DEV Community

ひとし 田畑
ひとし 田畑

Posted on

Order your tables for a safe TRUNCATE with graphlib — circular FKs come free

I wanted a panel that answers one boring, dangerous question: in what order can I empty these tables without a foreign key stopping me?

If orders references customers, you can't TRUNCATE customers first — a row in orders still points at it. You empty the children before the parents. With three tables you do this in your head. With forty, laced with a many-to-many join table and one employees.manager_id that points back at employees, you do it wrong, get ERROR: update or delete on table "…" violates foreign key constraint, and start bisecting by hand.

That order has a name — it's a topological sort of the foreign-key graph — and I was about to write the visited/back-edge walk from memory when I remembered Python has shipped one since 3.9. graphlib. Nobody imports it. It's perfect for exactly this.

The whole ordering is one stdlib call

Model each foreign key as an edge: the child (the table holding the FK) depends on the parent (the table it references). Feed those dependencies to graphlib.TopologicalSorter and ask for a static order:

from graphlib import TopologicalSorter, CycleError

def build(tables, edges):
    sorter = TopologicalSorter()
    for t in tables:
        sorter.add(t)                    # add every table, so isolated ones appear
    for e in edges:
        if e.child == e.parent:
            continue                     # self-reference — handled below
        sorter.add(e.child, e.parent)    # child depends on parent
    load_order = list(sorter.static_order())   # parents first
    return {
        "load_order": load_order,               # safe INSERT / restore order
        "truncate_order": list(reversed(load_order)),  # safe TRUNCATE / DELETE order
    }
Enter fullscreen mode Exit fullscreen mode

static_order() yields dependencies before the things that depend on them, so you get parents first — that's the order you'd load data in (or restore a dump). The safe order to empty tables is the exact reverse: children first. One reversed() and you have both directions from the same sort.

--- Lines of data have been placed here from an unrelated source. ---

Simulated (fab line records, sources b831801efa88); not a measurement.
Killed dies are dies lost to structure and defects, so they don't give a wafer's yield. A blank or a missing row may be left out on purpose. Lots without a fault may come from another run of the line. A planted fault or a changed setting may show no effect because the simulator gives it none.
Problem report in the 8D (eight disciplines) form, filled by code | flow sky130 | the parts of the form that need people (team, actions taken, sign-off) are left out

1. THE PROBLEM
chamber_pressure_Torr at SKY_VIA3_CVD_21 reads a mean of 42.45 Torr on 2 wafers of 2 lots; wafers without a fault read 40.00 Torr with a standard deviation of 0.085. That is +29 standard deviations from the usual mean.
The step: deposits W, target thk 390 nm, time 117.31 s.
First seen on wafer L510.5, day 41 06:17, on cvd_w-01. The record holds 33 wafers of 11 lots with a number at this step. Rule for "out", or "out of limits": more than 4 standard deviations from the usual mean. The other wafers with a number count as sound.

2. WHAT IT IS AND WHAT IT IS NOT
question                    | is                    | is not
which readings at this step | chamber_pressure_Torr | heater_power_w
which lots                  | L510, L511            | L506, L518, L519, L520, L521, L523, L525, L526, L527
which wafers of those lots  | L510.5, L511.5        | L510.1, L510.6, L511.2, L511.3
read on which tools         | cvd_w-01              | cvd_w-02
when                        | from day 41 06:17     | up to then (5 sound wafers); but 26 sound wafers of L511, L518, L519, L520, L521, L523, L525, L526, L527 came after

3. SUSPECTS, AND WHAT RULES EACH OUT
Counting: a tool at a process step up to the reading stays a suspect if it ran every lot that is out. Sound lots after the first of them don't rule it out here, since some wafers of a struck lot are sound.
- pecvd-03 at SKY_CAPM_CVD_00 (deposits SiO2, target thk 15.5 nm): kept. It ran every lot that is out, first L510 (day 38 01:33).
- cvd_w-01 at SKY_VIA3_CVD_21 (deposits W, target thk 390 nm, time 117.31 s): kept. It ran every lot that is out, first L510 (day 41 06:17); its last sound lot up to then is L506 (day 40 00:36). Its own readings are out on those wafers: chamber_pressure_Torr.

Two small but load-bearing details:

Add every table before adding edges. A table with no foreign key in or out never appears in an edge, so if you only add edges it silently drops off your list. sorter.add(t) with no predecessors registers it as a free-floating node that still comes out in the order.

The edge direction is the thing to get right. sorter.add(child, parent) reads as "child depends on parent." Flip it and your TRUNCATE order confidently tells you to empty the parent first — the exact mistake the panel exists to prevent. Worth a comment at the call site.

The cycle detection is the part you didn't write

Here's the payoff. Some schemas have circular foreign keys — a references b and b references a (usually via a nullable column you're meant to fill in a second pass). When that happens no valid order exists, and a hand-rolled topological sort's failure mode is to either loop forever or silently emit a partial, wrong answer.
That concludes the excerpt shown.